#  >  > General Discussion >  >  > Occult >  >  >  Sworsmithing

## Y Ddraig Goch

ok it goes like this. in the coming months as soon as the weather gets warmer i am going to start practicing the art of swordsmithing. so i need an assistance. not about the crafting but about blessing the blades i will make. u know the usual stuff. and i also want to know if there is a ritual or spell to make the blades forever sharp or almost unbreakable. so i look forward on ur advices or comments about this. :P

----------


## Odin

Well Bal I'll dig into my books to see what I can dig up for you 

first the object that needs to be consecrated needs to cleansed, This cleansing can be done in various ways 

first with the use of using Holy Water and saying a prayer over the item ( Element of Water)

second by passing the item through the smoke of incense and again saying some ritual prayer that you feel comfortable with ( Element Air )

third by passing the item through the flames of a fire saying some ritual prayer that you feel comfortable with ( element Fire )

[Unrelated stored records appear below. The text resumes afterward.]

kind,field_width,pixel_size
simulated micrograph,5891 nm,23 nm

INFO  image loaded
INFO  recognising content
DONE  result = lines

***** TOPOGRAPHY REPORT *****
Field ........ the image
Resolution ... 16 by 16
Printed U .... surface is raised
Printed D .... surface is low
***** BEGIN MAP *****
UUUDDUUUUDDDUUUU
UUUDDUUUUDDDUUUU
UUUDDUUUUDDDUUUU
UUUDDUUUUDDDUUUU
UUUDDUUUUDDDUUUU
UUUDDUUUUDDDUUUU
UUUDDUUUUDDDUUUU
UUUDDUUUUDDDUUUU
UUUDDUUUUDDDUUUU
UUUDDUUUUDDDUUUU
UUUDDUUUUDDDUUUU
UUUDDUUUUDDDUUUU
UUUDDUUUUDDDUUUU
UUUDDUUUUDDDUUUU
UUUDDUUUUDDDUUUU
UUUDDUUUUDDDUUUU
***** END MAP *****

fourth you can place it on a pentacle saying a ritual prayer you feel comfortable with 
( Element Earth )


Placing the item in the rays of the sun and the light of the full Moon )After the item is cleansed 


After the ritual item is cleansed you might want to call on the elements once again to be present to help and be present as you call forth the God Deity to bless the instrument the Goddess of the Moon Diana and the God of the Sun Apollo to be present while the instrument is blessed focus you energies on the instrument into the instrument and state your intent to the God and Goddess feel and sense the energy from the Gods go through you into the instrument 

When you feel the ritual is complete thank the God and Goddess ask them if you need them again to please come and thank the elements and release them 

in your intentions state that the item is for the highest good for ritual work and so forth.

----------


## Y Ddraig Goch

thanks odin.

----------


## Odin

Remember that when you use your ritual tools on a regular basis in your ritual work the energy gets built up stronger and stronger.

I believe that in the book by Raymond Buckland also has a good method for this and I don't know what you want to do so this is just a guess for your work or path

----------